First up to speak was Erin Fornoff, spoken word poet – Dublin based but originally from the Appalachian Mountains. She told a chilling, shocking and sickeningly familiar story – actually, it wasn’t the story that was shocking, it was the fact that she told it, so openly, to a room full of not-all-women. (Yes, there were intrepid men in the crowd, as there were last year, as there will be again next year – this event is shaping up to be a must-go-to in the Dublin calendar.) Erin Fornoff’s story is about a literary mentor, a trusted advisor, who one day over lunch suggested that he could get her a book deal, if she would sleep with him.
At the time, she was speechless. But, as she said, she’s lucky she’s a writer. Your voice may be robbed at the time, but you get it back. You get to write a poem (‘The Opposite of a Thank You Letter‘) and publish it. Then you get to put it on YouTube. She said that, next thing she knew, she found herself a receptacle for innumerable sleazy literary stories: women of all ages and stages in their literary lives coming up to her and saying – that happened to me too, I know who that was, it was this guy, wasn’t it? And Erin Fornoff would have to say – no, it wasn’t that guy, it was another guy.
And this keeps happening.
And all names are still witheld. Interesting, isn’t it, that last bit?
Mary O’Donnell brought us back to the dismal Irish seventies, when young women were automatically suspect and under scrutiny, where every ambition and ideal seemed to be specifically thwarted by the government, where she could be asked at a job interview, referring to her poems and stories, ‘and does your husband help you spell all them long words?’. That was a country no one else would want to come and live in, she pointed out, but now we do have people coming here to live from other places, and let’s welcome them.
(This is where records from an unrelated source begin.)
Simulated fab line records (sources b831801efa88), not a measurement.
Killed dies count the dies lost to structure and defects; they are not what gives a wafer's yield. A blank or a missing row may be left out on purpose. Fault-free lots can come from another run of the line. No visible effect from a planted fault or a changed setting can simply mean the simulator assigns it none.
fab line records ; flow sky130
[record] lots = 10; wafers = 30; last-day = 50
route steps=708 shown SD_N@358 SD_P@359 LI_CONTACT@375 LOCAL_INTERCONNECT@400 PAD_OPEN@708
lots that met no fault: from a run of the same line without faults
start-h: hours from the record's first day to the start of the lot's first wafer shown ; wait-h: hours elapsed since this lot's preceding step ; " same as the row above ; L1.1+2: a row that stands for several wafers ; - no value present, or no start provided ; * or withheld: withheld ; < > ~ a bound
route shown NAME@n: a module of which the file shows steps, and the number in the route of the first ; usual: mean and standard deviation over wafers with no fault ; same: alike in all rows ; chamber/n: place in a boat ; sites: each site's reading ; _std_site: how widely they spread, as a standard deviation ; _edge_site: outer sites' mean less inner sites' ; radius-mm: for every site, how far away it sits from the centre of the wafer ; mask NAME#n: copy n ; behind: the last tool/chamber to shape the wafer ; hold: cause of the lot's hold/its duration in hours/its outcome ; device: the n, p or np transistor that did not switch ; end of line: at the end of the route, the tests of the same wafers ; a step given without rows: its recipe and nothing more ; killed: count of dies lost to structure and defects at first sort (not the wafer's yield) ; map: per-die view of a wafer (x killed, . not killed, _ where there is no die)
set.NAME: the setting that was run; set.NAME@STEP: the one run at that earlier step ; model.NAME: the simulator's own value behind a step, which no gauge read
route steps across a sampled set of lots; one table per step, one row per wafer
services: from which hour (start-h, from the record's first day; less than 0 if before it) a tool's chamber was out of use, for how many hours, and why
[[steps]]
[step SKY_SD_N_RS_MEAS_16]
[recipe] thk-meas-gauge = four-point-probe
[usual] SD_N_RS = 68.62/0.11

Sally Rooney told us that we live in a culture that assumes that women’s lives are not interesting, although they’re perfectly interesting to us. She said she’s tired of the assumption that what men are interested in is interesting and that in order to get equality, all women need to do is change. She railed against the pretence that things will be different for you (as an individual). If only you’re smart enough to play by the right rules, do the right combination of things – you will be the exception (if you’re good enough). She resents the assumption that the work women do is worthless and uninteresting. It’s certainly thankless.
Women don’t need to change, she said. Men need to change. Powerful people need to change.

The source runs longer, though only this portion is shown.